In the past week alone, I’ve had three people ask me to recommend an exercise app for their phone. In response, I jokingly tweeted that the best app is whatever gets you to put your phone away. And while I was clearly poking fun at the question, there is some truth to my response. Perhaps I am too old school for my own good, but I’m big believer in putting away all handheld devices when it comes time to train.Â
More and more people are spending an exorbitant amount of time glued to their phones. Ample research suggests that the average person spends several hours each day staring at an electronic device. As a result, many people find themselves struggling to accomplish anything worthwhile despite the fact that they always seem busy.
These people essentially live in a reactive state as opposed to one that is productive. Whenever their phone pings a notification, the fingers go scrambling to see what it is. The temptation is too great to wait until later.
Consequently, it has become increasingly rare for some people to engage in continuous, uninterrupted work. Whether it is social media, emails, or texts, the next distraction is never more than a few minutes away. With that in mind, I am a big believer in putting my phone down whenever it is time to accomplish some real work.
Although I host a website that aids my offline business, I am much more productive when I limit the frequency at which I engage in online communications. The best thing I ever did was to set aside specific times to respond to emails and social media inquiries. Doing so allows me to not only perform better work offline, but I’m also more focused when responding to incoming questions. I’m not doing five things at once and quickly responding to an email in the middle of something else. Instead, I’ve dedicated a specific time to respond to incoming questions.
Relevance to Exercise
If I can improve my business productivity by minimizing distractions, it goes without saying that similar improvements can be realized by exercising without distractions. Speaking as a coach, I have absolutely no tolerance for an athlete who feels the need to check his phone in the middle of a practice or workout. Time spent staring at the screen almost always indicates a lack of focus. And if you aren’t focused, you aren’t getting the most out of your training.
Furthermore, dedicating time to a digital detox isn’t just about focus. I firmly believe that it is beneficial (physically and mentally) to enjoy the world around you without interference from an electronic device. There is so much more to living than what can be seen or experienced through a screen.
Those who disagree almost certainly grew up in a different world from what I experienced as a kid. Speaking as someone who was born in the 1970s, I am extremely thankful that I grew up without the Internet. We never once felt deprived simply because we weren’t connected through electronics. It was much more fun to get outside and enjoy the world around us without being distracted by technology. Even the fanciest Instagram filter cannot compare to what can be captured and experienced with your own two eyes.

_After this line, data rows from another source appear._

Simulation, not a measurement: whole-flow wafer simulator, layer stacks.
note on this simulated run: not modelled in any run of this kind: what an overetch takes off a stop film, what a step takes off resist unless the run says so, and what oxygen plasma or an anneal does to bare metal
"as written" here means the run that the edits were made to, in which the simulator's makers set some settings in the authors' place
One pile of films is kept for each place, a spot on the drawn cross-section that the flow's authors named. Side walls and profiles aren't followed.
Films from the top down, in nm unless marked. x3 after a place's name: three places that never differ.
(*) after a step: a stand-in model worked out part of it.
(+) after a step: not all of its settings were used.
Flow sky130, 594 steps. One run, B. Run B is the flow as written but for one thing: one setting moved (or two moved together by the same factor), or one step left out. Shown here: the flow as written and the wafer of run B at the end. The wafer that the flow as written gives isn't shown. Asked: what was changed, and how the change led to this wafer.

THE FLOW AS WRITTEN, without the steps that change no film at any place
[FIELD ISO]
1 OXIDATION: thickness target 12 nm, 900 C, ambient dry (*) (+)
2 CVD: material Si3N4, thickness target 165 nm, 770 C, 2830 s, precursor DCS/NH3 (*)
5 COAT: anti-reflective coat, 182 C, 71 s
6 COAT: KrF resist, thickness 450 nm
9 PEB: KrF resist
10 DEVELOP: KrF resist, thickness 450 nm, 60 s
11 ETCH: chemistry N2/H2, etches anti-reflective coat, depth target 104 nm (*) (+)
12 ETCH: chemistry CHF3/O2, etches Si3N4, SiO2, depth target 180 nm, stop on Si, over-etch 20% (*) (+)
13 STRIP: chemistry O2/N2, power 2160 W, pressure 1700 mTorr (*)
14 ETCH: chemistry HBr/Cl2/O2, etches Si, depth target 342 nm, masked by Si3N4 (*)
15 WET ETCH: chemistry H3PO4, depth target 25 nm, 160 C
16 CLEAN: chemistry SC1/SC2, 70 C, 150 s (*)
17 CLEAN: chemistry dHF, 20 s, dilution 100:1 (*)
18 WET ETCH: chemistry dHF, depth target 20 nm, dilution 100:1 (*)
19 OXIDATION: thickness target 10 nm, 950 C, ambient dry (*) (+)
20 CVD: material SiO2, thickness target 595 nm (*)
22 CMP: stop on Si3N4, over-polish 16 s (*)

In summary, I highly recommend that you dedicate a portion of each day to a digital detox. Don’t become a slave to your handheld device. Instead, make a conscious effort to enjoy the world around you. Activity separating yourself from the digital world is time well spent, and the time that you spend exercising provides an ideal opportunity. Use that time to focus on yourself without distractions from the outside world. Whatever is going on in cyberspace can wait until you are done.